Based on my understanding from the information above, here is my breakdown of the formula used to solve the take home challenge.

Periods converted to weeks

First I gather all the distinct periods (number represents month) - Found three 1, 3 and 6. Then I convert these months into weeks (since we are interested in weekly avg) and asscociate them with the period. Based on a google search a month equals about 4.345 weeks, so I went with it. So to calculate weeks for each period, I take the period value and multiple with 4.345. Below are the actual numbers.

period weeks
1 4.345
2 13.05
3 26.07

Base weekly average per row

Now that I have the periods sorted out. Next challenge was to get a base weekly average from the weeks['volumes']. Each 'weeks' column represents 36 prior months data from 'date_of_month' date. So to get the weekly average from those 36 monthly volumes, I had to first figure out iroughly how many weeks are in between those weeks timefrmae. So I subtracted the first date from the last date, and used that timedelta to calculate approximate weeks. That number was generally ~150 to 152ish. I used this varying number of weeks and divided the sum of volumes found for each row. This was my base weekly average value.

weekly_avg = sum_of_volumes / total_weeks_from_dates

Calculating the search volume

So for each applicable row, I used the weekly average and multiplied it with the number of weeks representing the row's period. And this is the value I stored for that row's 'search_volume' column.

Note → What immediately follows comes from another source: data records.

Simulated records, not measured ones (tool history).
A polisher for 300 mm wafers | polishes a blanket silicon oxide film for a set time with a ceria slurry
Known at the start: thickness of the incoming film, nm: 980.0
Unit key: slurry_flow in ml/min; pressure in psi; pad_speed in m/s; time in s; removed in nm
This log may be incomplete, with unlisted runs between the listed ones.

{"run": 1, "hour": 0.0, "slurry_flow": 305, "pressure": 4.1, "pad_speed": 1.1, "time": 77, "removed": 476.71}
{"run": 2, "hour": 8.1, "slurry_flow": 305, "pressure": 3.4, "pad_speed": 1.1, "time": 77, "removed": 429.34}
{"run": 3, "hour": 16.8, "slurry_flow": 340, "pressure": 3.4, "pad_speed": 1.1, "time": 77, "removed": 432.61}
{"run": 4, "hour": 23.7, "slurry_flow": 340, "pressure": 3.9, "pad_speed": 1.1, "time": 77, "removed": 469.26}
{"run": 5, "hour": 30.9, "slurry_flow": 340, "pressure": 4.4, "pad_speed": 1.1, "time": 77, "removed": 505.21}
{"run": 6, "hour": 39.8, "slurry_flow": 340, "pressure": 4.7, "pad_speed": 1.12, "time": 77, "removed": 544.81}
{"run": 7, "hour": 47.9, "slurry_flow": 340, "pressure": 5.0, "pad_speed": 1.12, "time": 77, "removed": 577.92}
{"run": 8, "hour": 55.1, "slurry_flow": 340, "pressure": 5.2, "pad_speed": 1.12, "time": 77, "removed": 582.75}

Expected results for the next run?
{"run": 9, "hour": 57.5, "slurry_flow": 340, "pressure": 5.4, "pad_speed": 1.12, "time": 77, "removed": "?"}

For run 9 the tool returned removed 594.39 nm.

search_volume = weekly_avg * period_in_weeks

Running the services

To run the services with docker-compose, there is a helper build.sh script. I have used this script as a switch to invoke the underlying docker-compose setup. There are 1 optional flag --limit <int> available, and 2 choices of arguments start | kill. The flag and its value must be given before an argument, otherwise the script will ignore all. Running the script without start will directly invoke the worker container and it's task.

Start service

Start the service. Bring up docker-compose, worker waits for 30 second before task execution to allow postgres container to be ready for incoming requests.

./build.sh start

Similar with above, but just adds a limit flag. Basically, this tells the worker to only update search_volume column to only the limit number of rows. Important to note, regardless of limit set, the csv data extraction, transforming and storing the data will be done in full scale.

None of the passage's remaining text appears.